ID "theft" -- so what?

Anne & Lynn Wheeler lynn at garlic.com
Thu Jul 21 12:28:33 EDT 2005


Jeffrey I. Schiller wrote:
> Btw. There are credit card issuers (AT&T Universal is one) that permits
> you to create a virtual one-time use credit card (with a time limit and
> $$ limit if you want).
> 
> So when I shop at a merchant I don't want to trust, I open another
> browser window and go to my issuers website and obtain a one-time card
> number and use it at the merchant site. I can usually see immediately
> after the purchase that the card has been used (on the issuers website)
> so I know the merchant is checking the card in real time.
> 
> Apparently there is wallet software that will do this in a more
> automated fashion, but it isn't available for my platform (non-Windows).

an analogy i've used recently with respect to userid/password paradigm,
is that account numbers are being concurrently used for both the userid
function (requiring security *integrity* but not security
*confidentiality*) as well as the password function (requiring strong
security *confidentiality*). as a result there are frequently
diametrically opposing requirements where the muiltitude of userid-type
business functions require access to the account number ... at the same
time, the password-type functions require that the account number be
kept strictly *confidential* and not be available at all.

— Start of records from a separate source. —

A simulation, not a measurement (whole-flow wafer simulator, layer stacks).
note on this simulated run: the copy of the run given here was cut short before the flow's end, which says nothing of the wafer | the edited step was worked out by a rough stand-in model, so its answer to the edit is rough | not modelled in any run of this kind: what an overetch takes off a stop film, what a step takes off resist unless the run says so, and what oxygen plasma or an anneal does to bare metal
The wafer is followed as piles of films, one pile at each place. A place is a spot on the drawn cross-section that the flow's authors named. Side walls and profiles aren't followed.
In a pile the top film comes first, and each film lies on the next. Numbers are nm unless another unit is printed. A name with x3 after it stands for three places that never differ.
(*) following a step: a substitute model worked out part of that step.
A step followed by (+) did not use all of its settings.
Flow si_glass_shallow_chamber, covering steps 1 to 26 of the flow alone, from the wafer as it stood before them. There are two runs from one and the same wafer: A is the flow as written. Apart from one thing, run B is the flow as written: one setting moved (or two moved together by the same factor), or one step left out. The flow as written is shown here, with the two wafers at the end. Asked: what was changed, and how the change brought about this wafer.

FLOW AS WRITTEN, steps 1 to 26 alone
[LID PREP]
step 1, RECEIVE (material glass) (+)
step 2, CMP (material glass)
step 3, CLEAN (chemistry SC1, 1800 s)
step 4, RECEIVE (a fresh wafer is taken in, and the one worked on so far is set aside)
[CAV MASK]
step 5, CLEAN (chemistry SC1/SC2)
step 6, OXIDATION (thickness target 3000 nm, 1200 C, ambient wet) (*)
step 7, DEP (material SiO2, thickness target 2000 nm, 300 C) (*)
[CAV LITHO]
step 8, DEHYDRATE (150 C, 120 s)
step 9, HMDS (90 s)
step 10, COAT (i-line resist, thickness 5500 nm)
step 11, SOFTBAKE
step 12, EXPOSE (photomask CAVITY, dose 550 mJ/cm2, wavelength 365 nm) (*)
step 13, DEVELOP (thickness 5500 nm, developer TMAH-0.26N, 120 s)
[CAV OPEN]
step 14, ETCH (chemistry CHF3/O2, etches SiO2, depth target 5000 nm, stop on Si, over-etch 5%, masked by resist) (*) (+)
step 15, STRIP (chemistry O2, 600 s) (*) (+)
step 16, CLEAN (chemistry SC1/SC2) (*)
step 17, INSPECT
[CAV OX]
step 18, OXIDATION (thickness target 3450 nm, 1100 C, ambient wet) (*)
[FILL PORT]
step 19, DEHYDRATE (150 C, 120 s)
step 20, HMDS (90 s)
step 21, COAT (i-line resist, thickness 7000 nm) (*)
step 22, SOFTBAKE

the x9a10 working group was given the requirement to preserve the
integrity of the financail infrastructure for all retail payments. the
resulting x9.59 protocol
http://www.garlic.com/~lynn/index.html#x959
http://www.garlic.com/~lynn/subpubkey.html#x959

* allowed for single round-trip, straight-through processing found at
many point-of-sale ... w/o requiring extraneous protocol chatter

* created a strictly enformed separation of the account number as a
userid-type function from digital signature as a password-type function

this eliminated the strongly conflicting goals of very weak
*confidentiality* requirement for use of the account number in the
multitude of userid-type business processes at the same time having a
very strong *confidentiality* erquirement for the same account number in
 its role as passoword/authentication.

this had the downside that there was potentially a maximum of two PANs
allocated for the same account during some transition period (where both
legacy, conflicting use of an account number was required and the new
x9.59 use of an account number requiring separate authentication).

it was startling that some of the strongest foes of x9.59 claiming that
there wasn't large enuf PAN space available to have a maximum of two
PANs per account (during some transition periods) ... subsequently were
strong backers of one-time-use PANs ... which might result in
potentially hundreds of PANs being mapped to the same account.